Since the full Bitcoin transaction history is public, is it possible to calculate the values that all currently held Bitcoins were acquired at (in USD). For example, if a Bitcoin has been held since Jan 11, 2011, then it was acquired when the exchange rate was $0.32. But if a bitcoin was acquired today, then its acquisition price was ~$7000 (today is a bad example because it was so volatile).

If so, I was wondering if anyone could point me in the right direction? I know I would need to parse the full transaction log, but I'm not sure:

1) Are there timestamps on the individual transactions? If not, what is the best way to infer the transaction date? Just using the block number?

2) Is it easy to identify transactions for the various exchanges (Coinbase, etc)? How would I do this?

3) I am assuming I can find the historical exchange rates somewhere, but if anyone can point me to this, it would also be helpful!

Any other advice? Thanks! I am new to Bitcoin, but very interested in learning more.

1 Answer 1


You cannot do this for a number of reasons.

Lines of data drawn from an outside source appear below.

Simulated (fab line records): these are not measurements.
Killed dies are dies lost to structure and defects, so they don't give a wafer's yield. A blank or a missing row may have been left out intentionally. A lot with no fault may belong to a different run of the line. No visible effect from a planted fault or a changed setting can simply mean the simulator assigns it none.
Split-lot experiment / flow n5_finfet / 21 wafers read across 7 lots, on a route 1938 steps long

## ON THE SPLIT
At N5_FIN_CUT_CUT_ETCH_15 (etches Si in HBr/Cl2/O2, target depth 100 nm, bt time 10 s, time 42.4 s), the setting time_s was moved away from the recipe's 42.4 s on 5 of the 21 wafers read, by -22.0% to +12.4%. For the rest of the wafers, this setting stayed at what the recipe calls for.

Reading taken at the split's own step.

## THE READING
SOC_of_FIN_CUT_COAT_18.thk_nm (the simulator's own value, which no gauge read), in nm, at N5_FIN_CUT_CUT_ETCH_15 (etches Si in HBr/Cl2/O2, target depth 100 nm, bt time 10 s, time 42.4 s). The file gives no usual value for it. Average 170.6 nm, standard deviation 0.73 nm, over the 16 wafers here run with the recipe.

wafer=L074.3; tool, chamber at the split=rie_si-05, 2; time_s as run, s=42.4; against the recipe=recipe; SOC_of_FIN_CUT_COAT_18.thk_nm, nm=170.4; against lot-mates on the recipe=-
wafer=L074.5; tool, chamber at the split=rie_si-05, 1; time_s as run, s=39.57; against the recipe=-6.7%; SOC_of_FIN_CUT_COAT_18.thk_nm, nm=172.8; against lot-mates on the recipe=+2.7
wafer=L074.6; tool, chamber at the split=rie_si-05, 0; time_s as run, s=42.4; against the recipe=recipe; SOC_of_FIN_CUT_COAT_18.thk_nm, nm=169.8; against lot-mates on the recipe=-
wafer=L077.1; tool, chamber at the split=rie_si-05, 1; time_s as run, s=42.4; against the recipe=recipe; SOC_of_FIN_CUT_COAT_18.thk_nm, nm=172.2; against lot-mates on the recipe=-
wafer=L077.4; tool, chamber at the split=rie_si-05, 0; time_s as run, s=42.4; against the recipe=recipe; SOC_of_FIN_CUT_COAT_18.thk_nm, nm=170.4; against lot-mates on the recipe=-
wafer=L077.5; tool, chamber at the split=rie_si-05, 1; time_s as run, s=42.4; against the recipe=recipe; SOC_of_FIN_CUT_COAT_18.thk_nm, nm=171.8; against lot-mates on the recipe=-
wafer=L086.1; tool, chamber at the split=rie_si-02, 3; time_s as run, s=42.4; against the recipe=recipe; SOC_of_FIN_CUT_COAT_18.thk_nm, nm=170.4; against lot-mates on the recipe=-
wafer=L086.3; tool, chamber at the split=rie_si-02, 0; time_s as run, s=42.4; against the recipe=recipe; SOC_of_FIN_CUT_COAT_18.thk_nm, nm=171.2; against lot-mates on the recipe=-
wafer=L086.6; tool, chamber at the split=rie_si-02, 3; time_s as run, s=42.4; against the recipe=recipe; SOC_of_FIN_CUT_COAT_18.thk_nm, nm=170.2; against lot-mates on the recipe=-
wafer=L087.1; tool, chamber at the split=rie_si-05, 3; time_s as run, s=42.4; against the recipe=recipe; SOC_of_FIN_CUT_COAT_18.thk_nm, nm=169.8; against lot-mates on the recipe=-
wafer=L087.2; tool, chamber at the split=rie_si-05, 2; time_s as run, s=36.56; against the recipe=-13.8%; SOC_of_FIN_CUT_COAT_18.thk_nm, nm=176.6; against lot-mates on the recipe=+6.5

  1. Bitcoin is mined - There are many bitcoin around that have never passed through an exchange (all of Satoshi's, for instance). Since they've never been traded, you can't find any trade data for them

  2. Exchanges operate offchain - You cannot link an onchain transaction to an offchain trade and its price easily. Many people only withdraw when moving between exchanges, or to cold storage. This could mean that they traded BTC months/years ago, but an onchain transaction only appeared yesterday

  3. Onchain transactions don't have to be from exchanges - Transactions could simply be moving money between the user's own wallets, or exchanging for other goods/coins. Once again, you can't look at a transaction and know what it's for.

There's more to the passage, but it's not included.